HTTP Archive + BigQuery = Web Performance Answers
HTTP Archive is a treasure trove of web performance data. Launched in late 2010, the project crawls over 300,000 most popular sites twice a month and records how the web is built: number and types of resources, size of each resource, whether the resources are compressed or marked as cacheable, times to render the page, time to first paint, and so on - you get the point.
The HTTP Archive site itself provides a number interesting stats and aggregate trends, but the data on the site only scratches the surface of the kinds of questions you can ask! To satisfy your curiousity, all you need to do is download and import ~400GB of raw SQL/CSV data. Easy, right? Yeah, not really. Instead, wouldn’t it be nice if we had the full dataset of all the HTTP Archive data to query on demand, and with ad-hoc questions?

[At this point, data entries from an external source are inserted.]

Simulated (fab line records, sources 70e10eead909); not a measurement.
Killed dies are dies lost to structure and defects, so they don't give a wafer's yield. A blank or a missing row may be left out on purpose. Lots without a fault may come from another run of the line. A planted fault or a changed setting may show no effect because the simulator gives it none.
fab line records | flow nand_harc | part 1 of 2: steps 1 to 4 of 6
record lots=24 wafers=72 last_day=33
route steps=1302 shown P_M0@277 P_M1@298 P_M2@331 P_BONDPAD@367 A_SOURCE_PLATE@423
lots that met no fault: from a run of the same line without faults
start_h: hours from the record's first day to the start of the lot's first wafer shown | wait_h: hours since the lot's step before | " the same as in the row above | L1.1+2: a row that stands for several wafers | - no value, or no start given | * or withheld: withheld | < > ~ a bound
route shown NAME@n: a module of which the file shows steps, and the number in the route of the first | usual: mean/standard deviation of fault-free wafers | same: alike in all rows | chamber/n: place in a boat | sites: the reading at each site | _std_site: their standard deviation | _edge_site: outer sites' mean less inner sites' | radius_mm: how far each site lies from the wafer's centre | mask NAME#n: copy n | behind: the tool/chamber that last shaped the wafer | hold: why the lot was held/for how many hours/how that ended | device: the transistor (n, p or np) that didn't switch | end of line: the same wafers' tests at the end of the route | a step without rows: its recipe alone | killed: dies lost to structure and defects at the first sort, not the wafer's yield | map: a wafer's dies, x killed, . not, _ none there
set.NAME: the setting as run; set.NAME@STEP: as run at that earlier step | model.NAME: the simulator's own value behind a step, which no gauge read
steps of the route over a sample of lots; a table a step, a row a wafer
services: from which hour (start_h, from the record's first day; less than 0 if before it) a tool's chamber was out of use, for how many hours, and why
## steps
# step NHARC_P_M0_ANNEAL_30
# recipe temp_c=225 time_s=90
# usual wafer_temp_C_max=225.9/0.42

Google BigQuery + HTTP Archive
Well, good news, now you can satisfy your curiosity in minutes (or seconds, even). The full HTTP Archive dataset is now available on BigQuery! To get started, signup for BigQuery and head to bigquery.cloud.google.com and click the down arrow beside “API Project”:
Switch to project > Display project > enter "httparchive"
Once the project is imported, expand the project in left navigation and you’ll see a collection of tables for individual pages and request data for each run of the HTTP Archive crawler. From there, pull up the SQL console, and go nuts! For example, let’s start simple: what is the median time to first render?
SELECT NTH(50, quantiles(renderStart,100)) median, NTH(75, quantiles(renderStart,100)) seventy_fifth, NTH(90, quantiles(renderStart,100)) ninetieth FROM [httparchive:runs.2013_06_01_pages]
And the answer is: 2.2s median, 3.3s for 75th percentile, and 4.7s for 90th percentile. BigQuery provides a number of convenience functions, such as quantiles, statistical approximations, extended regular expression matching and extraction, and a lot more. Check out the query reference and query cookbook to learn more.
One JS framework is not enough!
SELECT pages.pageid, url, cnt, libs, pages.rank rank FROM [httparchive:runs.2013_06_01_pages] as pages JOIN ( SELECT pageid, count(distinct(type)) cnt, GROUP_CONCAT(type) libs FROM ( SELECT REGEXP_EXTRACT(url, r'(jquery|dojo|angular|prototype|backbone|emberjs|sencha|scriptaculous).*\.js') type, pageid FROM [httparchive:runs.2013_06_01_requests] WHERE REGEXP_MATCH(url, r'jquery|dojo|angular|prototype|backbone|emberjs|sencha|scriptaculous.*\.js') GROUP BY pageid, type ) GROUP BY pageid HAVING cnt >= 2 ) as lib ON lib.pageid = pages.pageid WHERE rank IS NOT NULL ORDER BY rank asc
JQuery is the clear crowd favorite, but prototype (despite its age) is holding strong. Worse, there are many sites with three or four different frameworks, and even different versions of each one on the same page!